4.26.2013

Think You Purchased Assets “Free and Clear”? That’s Not Always the Case When it Comes to Liability for Violations of Federal Employment and Labor Laws

Generally, buyers of corporate assets intend to acquire the assets but not the liabilities of the seller. Whether or not a purchaser acquires such liabilities is an issue of successor liability. Most states limit successor liability to situations in which the seller expressly or implicitly agrees to assume responsibility for such liabilities. Thus, it is not uncommon to see asset purchase agreements that purport to disclaim any liability for the debts or liabilities of the seller. However, such disclaimers do not control when the liability arises under federal labor and employment laws.

The United States Court of Appeals for the Seventh Circuit recently addressed this issue in Teed v. Thomas & Betts Power Solutions, Case Nos. 12-2440, 12-3029, 2013 WL 1197861, clarifying the standard for successor liability under federal law. In Teed, the Court found that a purchaser of corporate assets was liable for the seller’s liabilities under the Fair Labor Standards Act (“FLSA”) for overtime pay violations even though the purchaser acquired the assets on the condition that such acquisition was “free and clear” of all liabilities. Although such disclaimer of successor liability would normally allow the purchaser to be off the hook for liabilities under state law, the Court in Teed held that such disclaimers do not control in situations where liability under federal employment and labor statutes like the FLSA is at issue.

Instead, the determination of whether a purchaser is liable for a seller’s violations of federal law, including wage/hour claims under the FLSA, depends on a consideration of the following factors:
•  Whether the purchaser had notice of the pending lawsuit/liability (If the purchaser has notice, this factor weighs in favor of successor liability on the theory that the purchase price was reduced to account for such liability);

•  Whether the seller would have been able to provide the relief sought in the lawsuit before the sale (If the answer is no, then this factor tends to weighs against successor liability on the grounds that recovery would be a “windfall” to plaintiffs);

•  Whether the seller could have provided relief after the sale (A seller’s inability to provide relief weighs in favor of successor liability because, without it, the plaintiff’s claim would be worthless);

•  Whether the successor can provide the relief sought; and

•  Whether there is continuity between the operations and the work force of the seller and the purchaser (If yes, then this factor weighs in favor of successor liability on the theory that nothing has really changed)

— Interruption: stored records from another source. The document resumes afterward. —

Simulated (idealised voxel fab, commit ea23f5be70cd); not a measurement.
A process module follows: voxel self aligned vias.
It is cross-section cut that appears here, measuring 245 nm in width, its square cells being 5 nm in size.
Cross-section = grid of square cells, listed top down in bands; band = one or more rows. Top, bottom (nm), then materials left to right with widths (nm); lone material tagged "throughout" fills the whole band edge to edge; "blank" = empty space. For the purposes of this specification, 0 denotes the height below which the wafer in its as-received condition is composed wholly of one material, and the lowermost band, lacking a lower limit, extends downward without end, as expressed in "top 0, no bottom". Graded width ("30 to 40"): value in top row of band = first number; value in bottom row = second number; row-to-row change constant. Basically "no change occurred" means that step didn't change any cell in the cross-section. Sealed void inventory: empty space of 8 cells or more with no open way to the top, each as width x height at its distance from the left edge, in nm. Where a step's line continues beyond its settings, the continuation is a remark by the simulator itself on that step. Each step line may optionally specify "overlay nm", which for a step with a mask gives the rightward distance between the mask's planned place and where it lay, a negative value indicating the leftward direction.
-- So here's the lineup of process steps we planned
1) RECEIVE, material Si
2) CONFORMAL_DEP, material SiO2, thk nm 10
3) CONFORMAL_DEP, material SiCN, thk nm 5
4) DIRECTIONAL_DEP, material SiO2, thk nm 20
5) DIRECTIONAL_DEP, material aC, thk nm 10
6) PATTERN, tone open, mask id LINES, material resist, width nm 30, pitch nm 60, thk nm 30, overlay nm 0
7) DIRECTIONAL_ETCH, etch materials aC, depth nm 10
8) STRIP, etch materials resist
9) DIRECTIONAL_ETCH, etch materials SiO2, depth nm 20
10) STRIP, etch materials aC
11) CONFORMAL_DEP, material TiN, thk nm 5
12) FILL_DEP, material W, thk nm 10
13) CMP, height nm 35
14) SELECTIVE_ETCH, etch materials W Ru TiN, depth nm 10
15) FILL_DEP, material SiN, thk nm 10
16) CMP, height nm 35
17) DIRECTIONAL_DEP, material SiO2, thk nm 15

In Teed, the Court clarified that the default rule in most cases is to hold a purchaser liable in suits to enforce federal labor or employment laws, even when the purchaser disclaimed liability when it acquired the assets. In so holding, the Court explained that the imposition of successor liability is often necessary to achieve the statutory goals of federal labor and employment statutes because workers are generally unable to stop a corporate sale by their employer aimed at extinguishing the employer’s liability to them. In turn, a purchaser of corporate assets can be “compensated” for bearing the liability for such claims by reducing the purchase price for the assets it acquires.

Thus, it is clear that purchasers of corporate assets should consider the factors for successor liability on federal claims when vetting an asset purchase even though they intend to include a disclaimer of liability in the asset purchase agreement. If there is any doubt about potential exposure, such liabilities should be considered when evaluating the purchase price.